In each case of an adjustment hereunder, the Corporation, at its expense, shall compute such adjustment in accordance with the provisions hereof and shall, upon request, prepare a certificate showing such adjustment, and shall mail such certificate, by first class mail, postage prepaid, to each Holder so requesting at the Holder’s address as shown in the Corporation’s books.

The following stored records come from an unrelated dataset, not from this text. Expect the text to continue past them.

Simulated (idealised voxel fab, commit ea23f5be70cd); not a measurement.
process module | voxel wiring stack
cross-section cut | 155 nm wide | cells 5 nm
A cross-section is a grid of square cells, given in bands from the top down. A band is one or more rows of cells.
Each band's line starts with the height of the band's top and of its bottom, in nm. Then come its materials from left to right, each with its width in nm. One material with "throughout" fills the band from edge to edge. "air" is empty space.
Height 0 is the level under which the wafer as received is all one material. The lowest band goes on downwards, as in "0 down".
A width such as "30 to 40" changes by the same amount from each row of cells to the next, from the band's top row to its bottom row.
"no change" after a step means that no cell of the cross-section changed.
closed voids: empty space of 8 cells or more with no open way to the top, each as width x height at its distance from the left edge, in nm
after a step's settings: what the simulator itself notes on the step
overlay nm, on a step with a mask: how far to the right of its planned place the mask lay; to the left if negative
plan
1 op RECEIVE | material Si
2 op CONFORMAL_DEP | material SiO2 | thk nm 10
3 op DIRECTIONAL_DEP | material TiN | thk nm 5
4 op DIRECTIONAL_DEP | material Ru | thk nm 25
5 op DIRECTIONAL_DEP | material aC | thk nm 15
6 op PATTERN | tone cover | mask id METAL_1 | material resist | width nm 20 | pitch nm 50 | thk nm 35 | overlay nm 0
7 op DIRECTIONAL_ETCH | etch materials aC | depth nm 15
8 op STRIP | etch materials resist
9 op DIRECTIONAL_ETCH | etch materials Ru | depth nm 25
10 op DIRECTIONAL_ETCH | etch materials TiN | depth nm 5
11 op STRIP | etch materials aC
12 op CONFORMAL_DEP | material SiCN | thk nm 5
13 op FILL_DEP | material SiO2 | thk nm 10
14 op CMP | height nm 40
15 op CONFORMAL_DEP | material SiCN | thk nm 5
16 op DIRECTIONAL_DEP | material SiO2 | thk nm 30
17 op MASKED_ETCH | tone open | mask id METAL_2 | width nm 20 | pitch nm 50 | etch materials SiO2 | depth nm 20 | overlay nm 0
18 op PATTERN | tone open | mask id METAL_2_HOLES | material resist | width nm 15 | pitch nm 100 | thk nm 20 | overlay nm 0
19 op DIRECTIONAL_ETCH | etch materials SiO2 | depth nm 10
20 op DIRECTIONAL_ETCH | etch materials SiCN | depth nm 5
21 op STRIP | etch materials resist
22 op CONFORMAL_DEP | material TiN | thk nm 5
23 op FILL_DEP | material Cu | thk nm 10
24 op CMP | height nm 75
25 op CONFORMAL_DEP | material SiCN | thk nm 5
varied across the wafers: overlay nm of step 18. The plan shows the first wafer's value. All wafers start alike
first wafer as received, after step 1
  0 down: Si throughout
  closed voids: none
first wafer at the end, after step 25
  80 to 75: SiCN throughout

(d) Reservation of Stock Issuable Upon Conversion. The Corporation shall at all times reserve and keep available out of its authorized but unissued shares of Common Stock, solely for the purpose of effecting the conversion of the shares of the Preferred Stock, such number of its shares of Common Stock as shall from time to time be sufficient to effect the conversion of all outstanding shares of the Preferred Stock. If at any time the number of authorized but unissued shares of Common Stock shall not be sufficient to effect the conversion of all then outstanding shares of the Preferred Stock, the Company will take such corporate action as may be necessary to increase its authorized but unissued shares of Common Stock to such number of shares as shall be sufficient for such purpose.

 

(e) Notices. Any notice required by the provisions of this Section 5 shall be in writing and shall be deemed effectively given: (i) upon personal delivery to the party to be notified; (ii) when sent by confirmed electronic mail or facsimile if sent during normal business hours of the recipient; if not, then on the next business day; (iii) five (5) days after having been sent by registered or certified mail, return receipt requested, postage prepaid; or (iv) one (1) day after deposit with a nationally recognized overnight courier, specifying next day delivery, with verification of receipt. All notices shall be addressed to each Holder of record at the address of such holder appearing on the books of the Corporation.

 

Section 6. No Impairment. The Corporation shall not, by amendment of its Certificate of Incorporation or through any reorganization, recapitalization, transfer of assets, consolidation, merger, dissolution, issue or sale of securities or any other voluntary action, avoid or seek to avoid the observance or performance of any of the terms to be observed or performed hereunder by the Corporation, but will at all times in good faith assist in the carrying out of all the provisions of this section and in the taking of all such action as may be necessary or appropriate in order to protect the conversion rights of the Holders against impairment.

 

Section 7. Waiver. Any of the rights, powers, preferences and other terms of the Preferred Stock set forth herein may be waived on behalf of all Holders by the affirmative written consent or vote of the Holders of a majority of the shares of Preferred Stock then outstanding.

 

Section 8. No Fractional Shares. No fractional shares of Common Stock shall be issued upon the conversion of any share or shares of Preferred Stock, and the number of shares of Common Stock to be issued shall be rounded to the nearest whole share. The number of shares of Common Stock issuable upon conversion shall be determined on the basis of the total number of shares of Preferred Stock the Holder is converting into Common Stock and the number of shares of Common Stock issuable upon such aggregate conversion.

 

Section 9. Lost or Mutilated Preferred Stock Certificate. If a Holder’s Preferred Stock certificate shall be mutilated, lost, stolen or destroyed, the Corporation shall execute and deliver, in exchange and substitution for and upon cancellation of a mutilated certificate, or in lieu of or in substitution for a lost, stolen or destroyed certificate, a new certificate for the shares of Preferred Stock so mutilated, lost, stolen or destroyed, but only upon receipt of evidence of such loss, theft or destruction of such certificate, and of the ownership hereof reasonably satisfactory to the Corporation.

 

*********************

 
 

IN WITNESS WHEREOF, the undersigned has duly executed this Certificate in the name and on behalf of Phototron Holdings, Inc. on the 5th day of April, 2012, and the statements contained herein are affirmed as true under penalty of perjury.